If government's plans to overhaul the social and health care system (known colloquially as "sote") proceed, they will require further reforms to the national pension system, a government working group said on Tuesday.
The group was appointed by the finance and social affairs and health ministries, and consists of ministry experts, members of major trade unions and employer groups, municipality unions and representatives of the business community.
The group has proposed a merger of the country's private and public pension systems, saying that the national pension agency Keva should establish a new pension insurance firm that can assume responsibility for the pensions of workers in the private sector.
When and if Finland makes long-planned reforms to its social and health care system, private companies are expected to play increasingly major roles within those sectors. In practice, that will mean that several thousand publicly-employed health and social care workers will be transferred from the public to the private sector.
As the number of municipal workers decreases, there will be a parallel decrease in pension payments at the municipal level. Keva, which operates the municipal pension system, risks losing both clients and money. On top of that, according to the working group, the municipal finances will also weaken.
Keva CEO, Timo Kietäväinen, said decision-makers in Finland have talked about possible reforms to the pension system for 20 years.
"But this is the first time that anyone even tried to examine whether a reform is actually possible," Kietäväinen said.
Keva is Finland's largest pension provider
Chair of the working group and director of the Finnish Centre for Pensions, Heli Backman, said systemic reforms of the pension system would solve the issue of workers making the public to private shift.
Keva is Finland's largest pension insurance firm; it has around 1.2 million clients who work in the public sector and employs about 550 workers. Keva's investment holdings amount to around 50 billion euros.
According to the working group, merging the public and private pension systems should be cost neutral. It added that pension premiums and fees should not change in the long run - for workers or their employers. The reforms should not affect pension levels for affected workers, either, according to the group.
After any eventual reforms, public workers should be protected by the same laws that shield private sector workers, the working group said.
Future uncertain
The exact form eventual pension system reforms will take is heavily dependent upon how "sote" reforms take shape - when and if they do.
With little time left before the parliamentary elections in April, it remains unclear whether Prime Minister Juha Sipilä's government will be able to get the reforms implemented as planned.

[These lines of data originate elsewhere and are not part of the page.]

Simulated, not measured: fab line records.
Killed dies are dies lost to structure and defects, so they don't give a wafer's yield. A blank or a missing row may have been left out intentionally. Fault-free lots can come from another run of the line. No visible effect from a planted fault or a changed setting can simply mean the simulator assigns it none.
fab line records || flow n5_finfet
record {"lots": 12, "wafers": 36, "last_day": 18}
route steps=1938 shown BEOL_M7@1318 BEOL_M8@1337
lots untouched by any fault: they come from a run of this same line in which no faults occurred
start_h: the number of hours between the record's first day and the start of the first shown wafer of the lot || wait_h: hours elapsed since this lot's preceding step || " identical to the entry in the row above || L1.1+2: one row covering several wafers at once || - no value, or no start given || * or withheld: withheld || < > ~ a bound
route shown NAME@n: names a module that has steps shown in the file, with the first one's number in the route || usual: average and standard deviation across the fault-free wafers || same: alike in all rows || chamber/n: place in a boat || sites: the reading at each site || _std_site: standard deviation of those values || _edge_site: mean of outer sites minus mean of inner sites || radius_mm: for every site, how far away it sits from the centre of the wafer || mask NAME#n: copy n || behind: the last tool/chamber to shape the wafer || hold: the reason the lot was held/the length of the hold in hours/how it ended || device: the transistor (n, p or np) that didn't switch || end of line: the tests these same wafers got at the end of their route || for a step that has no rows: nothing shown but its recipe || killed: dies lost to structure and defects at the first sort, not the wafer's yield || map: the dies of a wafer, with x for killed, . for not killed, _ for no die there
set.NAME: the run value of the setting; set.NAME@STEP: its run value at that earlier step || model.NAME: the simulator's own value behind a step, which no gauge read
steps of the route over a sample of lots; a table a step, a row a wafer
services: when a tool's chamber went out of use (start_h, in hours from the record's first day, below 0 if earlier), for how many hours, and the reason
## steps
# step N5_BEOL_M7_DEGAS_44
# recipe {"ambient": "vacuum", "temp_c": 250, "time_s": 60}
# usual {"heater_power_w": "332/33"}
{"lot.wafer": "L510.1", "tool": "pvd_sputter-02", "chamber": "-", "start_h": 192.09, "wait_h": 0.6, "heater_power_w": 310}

The Constitutional Law Committee has not yet approved the reforms and there is the possibility that the broad reform package could collapse - or be watered down before it gets a green light.
Despite these unknown factors, the working group said that the current separate pension systems are also problematic in light of other major organisational changes affecting the public and private sectors.
Minister of Local Government and Public Reforms Anu Vehviläinen has recommended that the working group send its report for referral so that the next government will be able to work on the reforms further.